Jean-Louis Crémieux-Brilhac (22 January 1917 - 8 April 2015)
un jeune homme au coeur de l’histoire, l’une des dernières voix de la France Libre s’est éteinte

Jean-Louis Crémieux-Brilhac, Free French, eminent historian of the Free French and friend of SOE, died yesterday in Paris. He was a friend of the Alliance Française de Londres and a dear visitor to 1 Dorset Square, during the war and more recently.We pay tribute to him.
Born on 22 January 1917 near Paris, Jean-Louis Crémieux, as he then was, was studying history at the Sorbonne when WWII broke out. After training as a student Reserve Officer at the Saint-Cyr military academy, he was mobilised and became head of a section of the 47th infantry regiment during the Battle of France. He became a prisoner on 11 June 1940. Imprisoned in East Germany, he managed to escape from a Stalag on 4 January 1941 and crossed the Lithuanian frontier. He was arrested and incarcerated in several soviet prisons. When the USSR entered the war against Germany, he was able to embark for England from Arkhangelsk on 30 August 1941 with 186 companions, all of whom had escaped from Germany and been imprisoned in Russia.
He arrived at Euston Station in London on 9 September 1941, a moment which is captured in the still photograph below taken from news footage.

© Movietone News
He enlisted in the Free French Forces, under the pseudonym Brilhac, and underwent training at the French camp in Camberley (Surrey):
“After having been in such deep confusion, meeting de Gaulle was like finding a compass, finding clarity, rectitude. He was the only one who never hesitated on which line to take. He said ‘The straight line is the shortest, but also the surest way’.”

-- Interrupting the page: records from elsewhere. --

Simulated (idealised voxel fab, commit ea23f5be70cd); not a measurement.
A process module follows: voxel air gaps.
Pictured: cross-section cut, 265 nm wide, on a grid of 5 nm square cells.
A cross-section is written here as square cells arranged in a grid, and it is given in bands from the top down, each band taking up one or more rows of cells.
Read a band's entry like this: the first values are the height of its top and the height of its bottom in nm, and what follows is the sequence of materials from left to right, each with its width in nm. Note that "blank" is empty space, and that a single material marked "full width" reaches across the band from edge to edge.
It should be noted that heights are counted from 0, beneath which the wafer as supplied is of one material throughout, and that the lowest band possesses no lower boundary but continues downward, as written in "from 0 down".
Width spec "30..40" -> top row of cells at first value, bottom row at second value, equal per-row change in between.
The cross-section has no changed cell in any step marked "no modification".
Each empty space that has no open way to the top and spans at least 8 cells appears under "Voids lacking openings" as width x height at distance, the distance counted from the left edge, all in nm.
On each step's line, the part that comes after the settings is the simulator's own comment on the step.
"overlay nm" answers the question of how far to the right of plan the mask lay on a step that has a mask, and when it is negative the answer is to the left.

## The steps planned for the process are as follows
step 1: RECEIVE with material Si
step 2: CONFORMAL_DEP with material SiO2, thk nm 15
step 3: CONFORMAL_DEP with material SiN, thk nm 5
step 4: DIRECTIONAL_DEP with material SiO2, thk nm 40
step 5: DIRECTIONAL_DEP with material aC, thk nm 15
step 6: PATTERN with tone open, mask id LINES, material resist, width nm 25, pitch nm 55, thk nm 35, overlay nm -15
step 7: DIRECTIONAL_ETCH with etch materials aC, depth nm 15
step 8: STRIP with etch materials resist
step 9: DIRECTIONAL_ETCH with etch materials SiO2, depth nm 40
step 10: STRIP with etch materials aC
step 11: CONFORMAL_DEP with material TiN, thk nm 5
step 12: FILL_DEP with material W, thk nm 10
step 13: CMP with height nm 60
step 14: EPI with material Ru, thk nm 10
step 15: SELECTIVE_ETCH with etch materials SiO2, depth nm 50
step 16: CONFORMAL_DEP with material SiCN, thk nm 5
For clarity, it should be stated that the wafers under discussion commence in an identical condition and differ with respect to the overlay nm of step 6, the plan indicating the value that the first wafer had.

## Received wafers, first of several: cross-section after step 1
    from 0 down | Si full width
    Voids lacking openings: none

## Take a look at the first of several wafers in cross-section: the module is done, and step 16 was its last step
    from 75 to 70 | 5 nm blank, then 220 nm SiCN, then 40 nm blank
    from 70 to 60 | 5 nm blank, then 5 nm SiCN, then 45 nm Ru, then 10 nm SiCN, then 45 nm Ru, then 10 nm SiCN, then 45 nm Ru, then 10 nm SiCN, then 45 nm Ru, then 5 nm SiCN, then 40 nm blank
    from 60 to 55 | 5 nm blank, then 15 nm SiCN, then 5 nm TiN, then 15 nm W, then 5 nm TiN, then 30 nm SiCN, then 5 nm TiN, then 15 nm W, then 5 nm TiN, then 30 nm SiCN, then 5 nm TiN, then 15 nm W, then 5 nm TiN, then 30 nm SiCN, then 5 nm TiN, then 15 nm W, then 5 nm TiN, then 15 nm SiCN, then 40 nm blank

At the beginning of 1942, Lieutenant Brilhac joined the Commissariat National à l’Intérieur, in charge of collating political documentation about France. In the Spring of 1942 he was named secretary of the new Free French Executive Committee of Propaganda, and the following summer he became head of clandestine publishing for the Free French. This service created documentary dossiers, printed tracts and sent propaganda material to the resistance movement in France. During 1943 and 1944 he was liaison officer of the newly named Fighting French for the BBC, a role which he shared with Gilberte Brossolette, wife of Pierre, eminent visitor to our building. As part of this role, he spoke several times into the microphone of “Radio Londres”, for which he helped prepare programmes (notably drawing up the D-Day orders telling his countrymen how to react to the liberation of their country) until August 1944.
Meanwhile he was giving talks to French Circles around the country, under the auspices of the Alliance Française de Londres. One of his topics was challengingly about “Sixteenth Century France and today: Paris under the Spanish Occupation”!
In a speech at the British Embassy in Paris in December 2008 Crémieux-Brilhac said, “je n’oublierai jamais la petite maison de SOE à Dorset Square qui était l’étape avant les départs pour le terrain d’aviation.” And it was an affable, elegant man, softly-spoken and with sparkling eyes, whom we welcomed back to 1 Dorset Square on 17 June 2010, the first of several recent visits.

Crémieux-Brilhac has his place in the history of RF Section and 1 Dorset Square’s occupants and agents who passed through. It was in one of our classrooms that he collected his revolver and cyanide pill for a mission that in the end he did not have to undertake. He has many other claims to fame, and we honour them in one of our classrooms. His war-time visits to 1 Dorset Square are recounted in the forthcoming book `RF is for Real Friends'.
After retirement from a career of haut-fonctionnaire, he took on research and his opus is La France Libre: De l’appel du 18 juin à la Libération, a book published by Gallimard in 1996 and awarded the Prix littéraire de la Résistance and the Prix Philippe Viannay. This book is the first, and to this day the only, complete work on de Gaulle’s movement, drawing from many archives which have remained unpublished.
From then on Crémieux-Brilhac continued to represent the Free French at national events and contributed to the majority of publications on the subject. His real life experience and the remarkable rigour he gained as historian allowed him to shed a unique light on these extraordinary moments in contemporary French history. Moreover, ever since his wartime stay in London, he remained an active anglophile who did very much to make SOE known in France, particularly its role in the development of the Resistance. He notably promoted, and wrote the preface for, the recent and belated publication in French of the official history of SOE missions in France by M.R.D. Foot.
A friend of SOE, a friend of the Alliance Française de Londres, we miss him greatly.